[Date Prev][Date Next][Thread Prev][Thread Next][Date Index][Thread Index]

Re: failure detection



On Sun, 14 Aug 2005, Iljitsch van Beijnum wrote:

An implementation that uses upper layer advice would only initiate a probe/reply sequence when the upper layer is unhappy.

This kind of thing worries me. Assuming it will be possible to have the upper layer 'direct' shim6 is assuming:


- OS maintainers will be prepared fundamentally change their network
  stacks to support shim6

- Worse, assuming upper layers even /have/ a notion of being
  unhappy or happy.

I don't think designing shim6 to accomodate either of those assumptions is a good idea at this time, or anywhere in the near to mid term future.

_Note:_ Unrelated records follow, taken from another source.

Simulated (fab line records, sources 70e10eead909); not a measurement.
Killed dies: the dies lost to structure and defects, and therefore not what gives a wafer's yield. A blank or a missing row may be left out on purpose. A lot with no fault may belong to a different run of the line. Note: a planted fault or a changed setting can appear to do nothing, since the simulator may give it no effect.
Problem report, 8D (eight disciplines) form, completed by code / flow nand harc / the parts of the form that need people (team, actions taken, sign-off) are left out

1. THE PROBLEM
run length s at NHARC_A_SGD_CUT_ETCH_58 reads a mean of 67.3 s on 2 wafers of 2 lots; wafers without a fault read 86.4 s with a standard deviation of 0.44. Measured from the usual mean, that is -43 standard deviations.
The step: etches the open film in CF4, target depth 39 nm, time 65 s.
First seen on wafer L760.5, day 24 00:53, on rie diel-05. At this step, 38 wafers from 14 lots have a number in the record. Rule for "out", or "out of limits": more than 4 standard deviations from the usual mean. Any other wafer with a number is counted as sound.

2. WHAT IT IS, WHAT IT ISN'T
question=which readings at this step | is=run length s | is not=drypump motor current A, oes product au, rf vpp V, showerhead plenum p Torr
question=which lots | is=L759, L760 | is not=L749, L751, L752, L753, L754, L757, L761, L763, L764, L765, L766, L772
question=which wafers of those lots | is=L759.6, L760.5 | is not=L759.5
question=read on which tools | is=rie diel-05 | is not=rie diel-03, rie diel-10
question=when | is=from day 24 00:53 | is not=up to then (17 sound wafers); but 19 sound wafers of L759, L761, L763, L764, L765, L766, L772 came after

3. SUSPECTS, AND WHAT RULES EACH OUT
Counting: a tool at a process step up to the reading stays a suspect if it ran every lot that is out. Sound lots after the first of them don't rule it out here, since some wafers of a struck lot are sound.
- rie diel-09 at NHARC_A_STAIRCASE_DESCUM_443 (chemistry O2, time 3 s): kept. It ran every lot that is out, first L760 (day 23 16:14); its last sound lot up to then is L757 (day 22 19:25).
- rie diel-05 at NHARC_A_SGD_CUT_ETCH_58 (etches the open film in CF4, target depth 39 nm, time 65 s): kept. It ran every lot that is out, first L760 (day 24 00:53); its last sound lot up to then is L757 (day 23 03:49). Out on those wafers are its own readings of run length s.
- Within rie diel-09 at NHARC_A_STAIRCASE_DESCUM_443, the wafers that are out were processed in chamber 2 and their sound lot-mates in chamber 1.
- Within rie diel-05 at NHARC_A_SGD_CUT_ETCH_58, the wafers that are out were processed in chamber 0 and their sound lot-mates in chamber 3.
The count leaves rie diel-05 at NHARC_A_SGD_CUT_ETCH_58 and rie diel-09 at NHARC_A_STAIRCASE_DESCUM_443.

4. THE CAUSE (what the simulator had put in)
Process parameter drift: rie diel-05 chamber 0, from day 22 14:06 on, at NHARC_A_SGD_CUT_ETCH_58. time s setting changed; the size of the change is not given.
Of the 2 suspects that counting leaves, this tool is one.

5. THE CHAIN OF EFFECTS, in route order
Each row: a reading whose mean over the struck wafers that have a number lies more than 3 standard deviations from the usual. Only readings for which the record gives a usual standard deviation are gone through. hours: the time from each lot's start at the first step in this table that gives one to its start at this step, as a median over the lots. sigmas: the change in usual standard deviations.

It's a data-layer: Provide best-effort packet delivery in a low-order *bounded* magnitude of time. Bounded time is possibly more important than best-effort.

If there are multiple paths available, let shim6 do heartbeats of them all at startup and X interval thereafter, pick whichever one seems best for sending packets down; Keep a note of which other paths seem to be available; if a path starts failing, pick another within some bounded time.

Don't try get clever, cause the upper layer knows /more/ than shim6 does:

- It might have a list of addresses it wants to try, don't delay it

- At the /application/ or even *user* layer, there might be other
  alternatives, eg:
	- VoIP: if the users call to foo@multi-site doesnt initiate
	  the user might know they should try joe@other-site

It is *much* better for the data-layer to signal *up*:

	"sorry, it's unreachable"

as soon as it can, and let the transport or the application or maybe even the *user* get on with trying potential alternatives than for the data-layer to try aimlessly continue on for a significant period of time with complicated reachability tests.

Shim6 will have the *least* amount of information about where the user is trying to get packets to.

Adding overcomplicated multi-pathing reachability/failover to shim6, when it will be the *least* informed part of the stack, is daft. Failure *IS* an option, and it's preferable to signal failure up *sooner* rather than later.

(and again, I hope this WG will disabuse itself of the notion that extra signals /down/ from transports to shim6 can even be considered at this early stage in shim6's life).

regards,
--
Paul Jakma	paul@clubi.ie	paul@jakma.org	Key ID: 64A2FF6A
Fortune:
You will be married within a year, and divorced within two.